Building an IR team

Productive dialogue

In the setting of an IR team, productive dialogue is essential for joint prioritization and evidence-based decision-making, the cornerstones of integrated knowledge translation. Genuine collaboration and dialogue can only take place when IR team members share common goals, yet acknowledge underlying differences and fragmentation in their respective approaches. Trust builds when team members recognize these challenges and are willing to jointly address them to achieve their common goals.

Many commentators have defined the key characteristics of authentic dialogue:1

  • Inclusiveness: Individual team members have key pieces of the expertise and knowledge required to address a shared problem, as well as the processes or structures for addressing it.
  • Joint ownership: There must be something real and common at stake in identifying optimal solutions.
  • Learning: Rather than being about talking, productive dialogue is about learning together, and listening to those we might not hear otherwise. It is also about individual team members realizing what they don't know.
  • Humanity: Showing empathy for others' positions.
  • Long term perspective: Recognizing that there are no quick fixes, dialogue is intentionally open-ended.

By its nature, IR takes place in the real, complex adaptive systems of non-experimental settings, and understanding of specific contextual factors and the perspectives of all team members directly influences the planning, design and conduct of the research.

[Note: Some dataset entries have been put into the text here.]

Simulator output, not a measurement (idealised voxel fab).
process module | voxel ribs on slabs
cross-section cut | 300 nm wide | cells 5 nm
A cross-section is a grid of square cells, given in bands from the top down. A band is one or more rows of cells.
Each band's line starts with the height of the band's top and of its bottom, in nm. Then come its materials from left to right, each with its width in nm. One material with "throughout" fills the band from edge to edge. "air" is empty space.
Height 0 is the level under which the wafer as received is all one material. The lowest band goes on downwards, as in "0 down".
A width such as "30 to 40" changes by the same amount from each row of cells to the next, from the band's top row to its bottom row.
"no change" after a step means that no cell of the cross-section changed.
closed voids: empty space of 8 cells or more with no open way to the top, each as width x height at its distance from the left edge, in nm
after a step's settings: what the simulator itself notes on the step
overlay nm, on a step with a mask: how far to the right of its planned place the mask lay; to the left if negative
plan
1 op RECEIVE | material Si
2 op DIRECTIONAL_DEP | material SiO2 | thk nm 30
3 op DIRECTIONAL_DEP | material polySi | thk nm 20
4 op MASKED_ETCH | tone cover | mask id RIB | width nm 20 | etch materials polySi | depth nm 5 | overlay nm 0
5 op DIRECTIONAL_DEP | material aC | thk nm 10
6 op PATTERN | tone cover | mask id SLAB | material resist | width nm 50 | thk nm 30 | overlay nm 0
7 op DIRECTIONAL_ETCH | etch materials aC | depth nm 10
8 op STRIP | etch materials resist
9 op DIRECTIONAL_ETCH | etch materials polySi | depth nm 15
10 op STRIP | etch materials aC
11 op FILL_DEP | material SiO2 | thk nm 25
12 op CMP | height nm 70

For this reason, productive dialogue is often the best way – indeed the only way – for the IR team to jointly: identify research questions; determine methodologies; conduct the research; interpret findings; disseminate and apply the findings. In practice, dialogue is founded on four key skills that IR team members must cultivate, as summarized in Table 1.

With time and a safe environment, IR team members can learn to let go of personal or organisational biases, and turn to IR methods to jointly design pragmatic, contextual approaches, rather than falling back on generic or familiar ones. In this way, a new paradigm – one of thinking and working together – can be established within IR teams, where contextual learning, dialogue and collective implementation become the norm. Genuine collaboration and accountability can only be generated when IR team members are able to reach this new level of openness with one another. Accountability can also be generated as a by-product of team dialogue – an understanding of what team members can expect from one another – as opposed to being an outcome of 'enforced' monitoring or evaluation.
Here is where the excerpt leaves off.